Availability and Redundancy Concepts
Availability is measured as a percentage of time a system is operational. 99.9% ('three nines') = ~8.7 hours downtime per year. 99.99% ('four nines') = ~52 minutes. 99.999% ('five nines') = ~5 minutes. Each additional '9' requires significantly more redundancy and cost. SLA (Service Level Agreement) specifies the availability commitment between a service provider and customer.
MTTR (Mean Time To Repair): average time to restore a failed component. MTBF (Mean Time Between Failures): average time between failures. Higher MTBF = more reliable hardware. Lower MTTR = faster recovery (spare parts, procedures, monitoring). Availability = MTBF / (MTBF + MTTR). Both metrics inform HA design.
Redundancy eliminates single points of failure (SPOF): dual power supplies, redundant links (EtherChannel, dual ISP), redundant switches, server clustering, and RAID storage. Hot spare: a standby component that takes over immediately (no manual intervention). Warm spare: takes over quickly after minimal configuration. Cold spare: requires manual installation and configuration.
First Hop Redundancy Protocols
FHRP (First Hop Redundancy Protocol) provides router redundancy for hosts that have a single default gateway configured. Without FHRP, if the default gateway router fails, all hosts on that subnet lose internet and inter-VLAN connectivity.

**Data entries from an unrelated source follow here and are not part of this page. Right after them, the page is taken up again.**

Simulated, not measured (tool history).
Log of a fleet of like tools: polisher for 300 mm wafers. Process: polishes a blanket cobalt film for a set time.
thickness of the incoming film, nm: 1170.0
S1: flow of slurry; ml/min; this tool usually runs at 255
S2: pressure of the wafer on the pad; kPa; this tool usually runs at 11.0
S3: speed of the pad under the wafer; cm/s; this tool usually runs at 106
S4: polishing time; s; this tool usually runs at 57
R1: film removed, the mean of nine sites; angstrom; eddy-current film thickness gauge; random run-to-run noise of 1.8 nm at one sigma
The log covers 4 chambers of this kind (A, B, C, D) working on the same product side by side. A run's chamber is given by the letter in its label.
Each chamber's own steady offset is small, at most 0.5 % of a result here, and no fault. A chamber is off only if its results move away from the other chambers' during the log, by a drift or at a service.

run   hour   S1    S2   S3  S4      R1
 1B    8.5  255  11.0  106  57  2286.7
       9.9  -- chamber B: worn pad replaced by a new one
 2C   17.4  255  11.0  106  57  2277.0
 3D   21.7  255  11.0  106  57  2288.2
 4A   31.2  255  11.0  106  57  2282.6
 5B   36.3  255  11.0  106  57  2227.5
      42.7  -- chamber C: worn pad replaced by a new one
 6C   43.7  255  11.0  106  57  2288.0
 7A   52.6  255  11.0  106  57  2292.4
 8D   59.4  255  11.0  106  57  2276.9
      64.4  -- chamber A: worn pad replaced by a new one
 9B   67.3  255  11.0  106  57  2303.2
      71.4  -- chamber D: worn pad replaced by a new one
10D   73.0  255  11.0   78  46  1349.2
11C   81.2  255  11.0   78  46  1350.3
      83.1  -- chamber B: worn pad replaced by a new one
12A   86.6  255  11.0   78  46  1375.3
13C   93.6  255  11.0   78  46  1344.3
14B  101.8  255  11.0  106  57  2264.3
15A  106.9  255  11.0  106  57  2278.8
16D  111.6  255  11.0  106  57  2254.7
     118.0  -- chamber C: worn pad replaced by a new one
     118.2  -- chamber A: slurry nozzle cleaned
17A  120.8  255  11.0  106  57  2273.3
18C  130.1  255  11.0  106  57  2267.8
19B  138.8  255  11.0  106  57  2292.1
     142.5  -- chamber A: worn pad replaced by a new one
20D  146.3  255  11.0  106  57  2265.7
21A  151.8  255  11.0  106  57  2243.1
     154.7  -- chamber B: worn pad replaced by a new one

HSRP (Hot Standby Router Protocol): Cisco proprietary. Two or more routers share a virtual IP and virtual MAC. One is Active (forwards traffic), others are Standby (waiting). If Active fails, Standby takes over. Hosts configure the virtual IP as their default gateway. Uses UDP port 1985. VRRP (Virtual Router Redundancy Protocol): IETF standard (RFC 5798) — vendor-neutral equivalent of HSRP. One Master router, one or more Backup routers. GLBP (Gateway Load Balancing Protocol): Cisco proprietary, allows multiple routers to actively forward traffic simultaneously (load balancing, not just failover).
NIC Teaming and Link Redundancy
NIC teaming (bonding): combining multiple physical NICs on a server into a single logical interface. Provides bandwidth aggregation and/or failover. Active-passive: one NIC active, other on standby. Active-active: both NICs carry traffic simultaneously. Requires switch support for LACP (802.3ad) when using active-active.
Dual-homed servers: servers connected to two different switches for switch-level redundancy. If one switch fails, the server remains connected via the other switch. Clustering: multiple servers operate as a single logical service. Active-active clusters process requests across all nodes; active-passive clusters have standby nodes that activate on failure.